YARMOUTH — A petition calling on the Town Council to endorse a code of conduct and ethics, and to create process for voters to recall elected officials, has created a divide among residents.
Deborah Delp wrote the petition after an Oct. 12 Operations Committee meeting where Councilor David Craig said the public has never expressed interest in having the council adopt a code of ethics.
Delp said many residents she has spoken with were shocked to learn that the council hadn’t already implemented a code.
The petition calls for a code to be approved by the council with specifics on respect, honesty, transparency, non-partisan behavior, following process, and the ability to hold councilors accountable for breaking the code.
Delp, who is the president of Yankee Marina and Boatyard, said she thinks about ethics every day.

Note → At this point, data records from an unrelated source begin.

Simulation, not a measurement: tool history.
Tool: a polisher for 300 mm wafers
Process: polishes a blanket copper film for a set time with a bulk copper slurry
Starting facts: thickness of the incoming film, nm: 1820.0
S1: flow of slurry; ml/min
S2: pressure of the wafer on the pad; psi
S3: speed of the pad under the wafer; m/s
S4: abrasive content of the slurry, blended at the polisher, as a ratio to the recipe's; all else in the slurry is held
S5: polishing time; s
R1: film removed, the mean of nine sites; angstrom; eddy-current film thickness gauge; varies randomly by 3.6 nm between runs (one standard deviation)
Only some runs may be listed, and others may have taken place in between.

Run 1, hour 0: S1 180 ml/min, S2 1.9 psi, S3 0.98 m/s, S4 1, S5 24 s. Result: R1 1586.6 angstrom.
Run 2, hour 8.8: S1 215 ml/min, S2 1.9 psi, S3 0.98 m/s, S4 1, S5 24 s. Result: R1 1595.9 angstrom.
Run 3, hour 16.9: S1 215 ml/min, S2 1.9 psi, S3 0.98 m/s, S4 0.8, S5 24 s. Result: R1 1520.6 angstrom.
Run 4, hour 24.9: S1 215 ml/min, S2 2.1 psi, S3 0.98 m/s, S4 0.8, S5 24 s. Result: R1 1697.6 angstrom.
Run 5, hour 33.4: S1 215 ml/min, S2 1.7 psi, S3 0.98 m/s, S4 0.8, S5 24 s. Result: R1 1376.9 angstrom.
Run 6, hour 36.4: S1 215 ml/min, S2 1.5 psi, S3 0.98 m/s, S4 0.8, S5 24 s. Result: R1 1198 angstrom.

“How we treat each other in life matters more than most other things,” she said Nov. 10.
Delp wrote a “background letter,” which accompanied the petition, citing a particularly contentious council meeting on Aug. 17 where the council debated a resolution drafted by Councilors April Humphrey, Timothy Shannon and David Craig in reaction to racially charged violence in Charlottesville, Virginia.
In an interview on Nov. 13, Delp said the reference to August’s meeting related to the process by which the resolution was brought about, rather than its content, which she admitted she should have noted in the letter.
Delp said what bothered her and others about the process of the resolution was that Craig, Humphrey and Shannon drafted the petition “behind the backs of the other (councilors) 48 hours before the meeting.”
The petition also asks that a recall provision be added to the Town Charter. The procedure would allows citizens to remove and replace a public official before the end of a term of office.
Craig said in a Nov. 13 email that Delp is driving a partisan effort to discredit and remove a councilor by proposing such a process.
He added that he is not opposed to adding a code of conduct and ethics to council rules, but feels the title of the petition – “Save our Council … Save our Town!” – is inflammatory and divisive.
The petition and letter have ignited debate among members of the Yarmouth Community Network and Radio Yarmouth Facebook pages.
Mary Webber asked fellow residents to consider signing the petition.
“I am really glad that one petition is asking that the Town Council approve a Code of Ethics,” she wrote. “While I am deeply saddened that many of us even feel that this is necessary, after viewing (and) attending (council) meetings over the past months, I know it is.”
Craig Martin supports the petition and said he stood at the polls on Election Day, gathering signatures.
In a background document written by Martin, he noted surrounding towns have changed their charters and adopted codes of ethics, including Boothbay Harbor, Falmouth and Freeport.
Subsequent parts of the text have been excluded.